Apple patent application hints at iWatch
This illustration comes from Apple's patent application and appears to hint at smartwatch plans. / U.S. PTO/Apple
An Apple smartwatch seems to be on the drawing board after all, according to a patent application published today.
The application -- filed with the U.S. Patent and Trademark Office in August 2011 but just published -- is titled "Bi-Stable Spring With Flexible Display." It describes a flexible touch-screen device that can display information. The device can be worn in any location, according to the patent, though one of the drawings shows it being worn around the wrist.
The patent doesn't specifically refer to the device as a smartwatch and instead envisions it as an electronic type of slap bracelet. Such bracelets are equipped with bi-stable springs that allow them to conform to the user's wrist. But several of the features described in the patent match those that would be found in a smartwatch.
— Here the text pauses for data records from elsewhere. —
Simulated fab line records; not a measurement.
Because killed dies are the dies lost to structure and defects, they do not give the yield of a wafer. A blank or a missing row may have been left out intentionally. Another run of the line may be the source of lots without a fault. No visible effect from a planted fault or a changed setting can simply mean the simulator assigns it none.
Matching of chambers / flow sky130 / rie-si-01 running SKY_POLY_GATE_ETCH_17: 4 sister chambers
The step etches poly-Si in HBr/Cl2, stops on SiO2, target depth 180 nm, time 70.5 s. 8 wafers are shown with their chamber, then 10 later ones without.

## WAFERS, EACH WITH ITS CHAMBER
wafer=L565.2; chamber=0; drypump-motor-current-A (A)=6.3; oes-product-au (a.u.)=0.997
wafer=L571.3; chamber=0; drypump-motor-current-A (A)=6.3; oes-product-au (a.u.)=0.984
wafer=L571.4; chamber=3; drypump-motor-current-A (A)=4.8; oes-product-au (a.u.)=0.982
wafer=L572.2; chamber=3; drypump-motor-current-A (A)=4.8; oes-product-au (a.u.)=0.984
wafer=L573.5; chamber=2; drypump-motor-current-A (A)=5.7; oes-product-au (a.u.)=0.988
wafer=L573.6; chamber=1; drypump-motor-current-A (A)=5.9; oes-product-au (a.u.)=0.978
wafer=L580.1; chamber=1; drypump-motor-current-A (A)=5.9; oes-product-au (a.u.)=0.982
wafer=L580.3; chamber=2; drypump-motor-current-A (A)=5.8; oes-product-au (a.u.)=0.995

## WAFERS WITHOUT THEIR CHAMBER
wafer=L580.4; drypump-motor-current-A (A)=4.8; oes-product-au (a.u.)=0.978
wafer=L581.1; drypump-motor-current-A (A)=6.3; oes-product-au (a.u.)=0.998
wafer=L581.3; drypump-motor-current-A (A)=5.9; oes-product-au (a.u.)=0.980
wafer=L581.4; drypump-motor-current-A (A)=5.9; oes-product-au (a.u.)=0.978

"With a touch screen user input a user can accomplish a number of different tasks including adjusting the order of a current playlist, and reviewing a list of recent phone calls," the patent said. "A response to a current text message can even be managed given a simple virtual keyboard configuration across the face of the flexible display."
The device itself would use Wi-Fi or Bluetooth to communicate with another portable device, presumably a smartphone, to display real-time information on the screen. An on-board gyroscope or accelerometer would arrange the information so that it directly faces the user no matter how the device is worn.
Rumors have run hot lately that Apple is prepping a smartwatch, or iWatch. A recent story from Bloomberg claimed that Apple has employed a team of 100 people to work on the device.
Some reports have suggested that the watch would use a curved glass display and communicate with a smartphone to display e-mail, instant messages, and other data.
Patent applications are not confirmation of the company's plans. but it does shows that Apple is at least eyeing such a device.